Hello @dmbates -- yes, it would be helpful. I think that most of the code is just constructing the sparse matrix

@dmbates
Copy link
Collaborator

dmbates commented Mar 3, 2026

Hello @dmbates -- yes, it would be helpful. I think that most of the code is just constructing the sparse matrix

Great. I will do that in a sparseA branch, also possibly including the change mentioned in #879 if I hear back from @palday

Are there any optional arguments that would help? sparseL has a full::Bool=true argument that determines if only the random effects parts are returned or if the fixed-effects/response rows are appended. sparseL also can take a symbol representing a grouping factor name at which to start but I never use that.

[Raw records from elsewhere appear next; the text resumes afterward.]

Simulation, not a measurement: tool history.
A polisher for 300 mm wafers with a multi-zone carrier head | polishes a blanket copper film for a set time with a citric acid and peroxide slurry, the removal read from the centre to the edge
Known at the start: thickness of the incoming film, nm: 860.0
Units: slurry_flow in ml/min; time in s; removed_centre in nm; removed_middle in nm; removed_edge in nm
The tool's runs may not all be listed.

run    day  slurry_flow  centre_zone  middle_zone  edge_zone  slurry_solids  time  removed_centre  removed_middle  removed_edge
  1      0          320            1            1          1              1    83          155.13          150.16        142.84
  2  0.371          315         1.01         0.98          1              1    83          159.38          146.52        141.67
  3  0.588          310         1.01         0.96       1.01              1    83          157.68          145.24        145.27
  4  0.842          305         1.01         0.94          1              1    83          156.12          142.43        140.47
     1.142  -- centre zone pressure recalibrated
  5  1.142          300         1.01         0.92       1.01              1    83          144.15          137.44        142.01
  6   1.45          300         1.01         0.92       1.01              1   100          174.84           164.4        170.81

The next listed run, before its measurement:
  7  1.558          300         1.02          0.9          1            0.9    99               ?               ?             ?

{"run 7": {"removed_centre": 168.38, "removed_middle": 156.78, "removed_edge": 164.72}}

@dmbates dmbates mentioned this pull request Mar 3, 2026
3 tasks
@dmbates
Copy link
Collaborator

dmbates commented Mar 3, 2026

@samuelsonric Can you take a look at the sparseA function defined in the db/sparseA branch (#880) and see if that would meet your needs? It returns a lower-triangular sparseCSC array that would generally be wrapped as Symmetric(sparseA(...), :L). In case your code just uses the lower triangle I didn't wrap the result in Symmetric.

@samuelsonric
Copy link
Author

samuelsonric commented Mar 4, 2026

Hello @dmbates. There is a complication. The ChordalWorkspace object has two fields: blocks and indices.

struct ChordalWorkspace{T}
    blocks::Vector{AbstractMatrix{T}}
    indices::Vector{Vector{Int}}
end

The first field a workspace; the second is a mapping from the structural nonzeros of M.A into the structural nonzeros of the Cholesky factor. This mapping is then used at various points to relate the two objects.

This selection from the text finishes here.